Civil engineer squadrons pursuing common environmental structure

By Robert Goetz Joint Base San Antonio-Randolph Public Affairs

One of the benefits of joint basing is manifesting itself at all three Joint Base San Antonio civil engineer squadrons, which are sharing their best environmental management system practices while pursuing a common EMS structure.

Members of all three squadrons are getting together for quarterly EMS working group meetings to share these practices and strive to meet other goals, including environmental excellence, Sam Klein, JBSA environmental management lead coordinator, said.

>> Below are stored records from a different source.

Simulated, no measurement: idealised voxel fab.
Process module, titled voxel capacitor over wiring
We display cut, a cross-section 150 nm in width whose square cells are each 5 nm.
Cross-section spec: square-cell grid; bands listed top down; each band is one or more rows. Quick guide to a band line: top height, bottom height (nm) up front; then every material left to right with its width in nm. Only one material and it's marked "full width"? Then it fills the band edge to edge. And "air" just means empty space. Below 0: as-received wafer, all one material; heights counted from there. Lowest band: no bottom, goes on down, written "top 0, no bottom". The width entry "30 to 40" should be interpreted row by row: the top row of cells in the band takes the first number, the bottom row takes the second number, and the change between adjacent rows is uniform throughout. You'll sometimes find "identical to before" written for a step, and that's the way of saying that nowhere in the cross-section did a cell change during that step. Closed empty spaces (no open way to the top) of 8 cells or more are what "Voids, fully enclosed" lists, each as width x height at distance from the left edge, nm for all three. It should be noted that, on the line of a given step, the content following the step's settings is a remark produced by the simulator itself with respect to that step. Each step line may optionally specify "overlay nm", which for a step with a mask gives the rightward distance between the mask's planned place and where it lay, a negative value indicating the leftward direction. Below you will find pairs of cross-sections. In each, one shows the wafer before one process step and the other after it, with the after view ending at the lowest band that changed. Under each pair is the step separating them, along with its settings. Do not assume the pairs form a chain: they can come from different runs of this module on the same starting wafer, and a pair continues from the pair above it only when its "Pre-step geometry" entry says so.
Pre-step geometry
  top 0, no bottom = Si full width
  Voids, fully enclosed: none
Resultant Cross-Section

Defined by the Environmental Protection Agency as "a set of processes and practices that enable an organization to reduce its environmental impacts and increase its operating efficiency," an environmental management system addresses a range of concerns, from air quality and water quality to hazardous materials and hazardous waste.

All three locations can take pride in their recent efforts to reduce environmental impacts, Klein said.

JBSA-Lackland's recycling center recycled 468 tons of cardboard in 2012, bringing in more than $123,562 to the Air Force, while the location's brass recycling program, which targets bullet casings, netted $498,298, he said. Nearly 2,000 pounds of batteries were recycled in 2012, and about 2,400 pounds are anticipated by June.

"JBSA-Fort Sam Houston's natural resources conservation effort at JBSA-Camp Bullis has won awards and protects undeveloped land over the Edwards Aquifer," Klein said. "JBSA-Randolph's environmental section has won numerous awards and has received the approval of a state-of-the-art water treatment plant at the JBSA Recreation Park at Canyon Lake."

Other noteworthy efforts include "protecting wildlife within installation fences" and "an aggressive program for protecting historic buildings," he said.

The working group meetings provide an opportunity "to get out the latest information, get feedback and let us know what's working," Klein said.

Unit environmental coordinators said the meetings improve communication.

"The working group clarifies specific responsibilities and receives the most up-to-date information about the environmental programs directly from the program managers in those particular areas," Robert Spence, Lackland Defense Language Institute UEC, said.

Brandi Brownlee, 902nd Logistics Readiness Squadron UEC, said she likes being involved in the sessions because she can get the right information to the right level of leadership in her organization.

"I like being there for the new information, and there are always name and acronym changes," she said.

The meetings also aid the three locations' EMS integration efforts, Klein said.

"One of our goals is to lean as far forward as possible in JBSA integration efforts to better serve our customers in fiscally austere times," he said. "We also want to continue to meet our responsibilities to regulators and the public in protecting the environment."

Other goals Klein identified included "effectively communicating with our customers about how their missions affect the environment and our environmental compliance" and "continuing to seek improvement in areas that we have identified as needing improvement."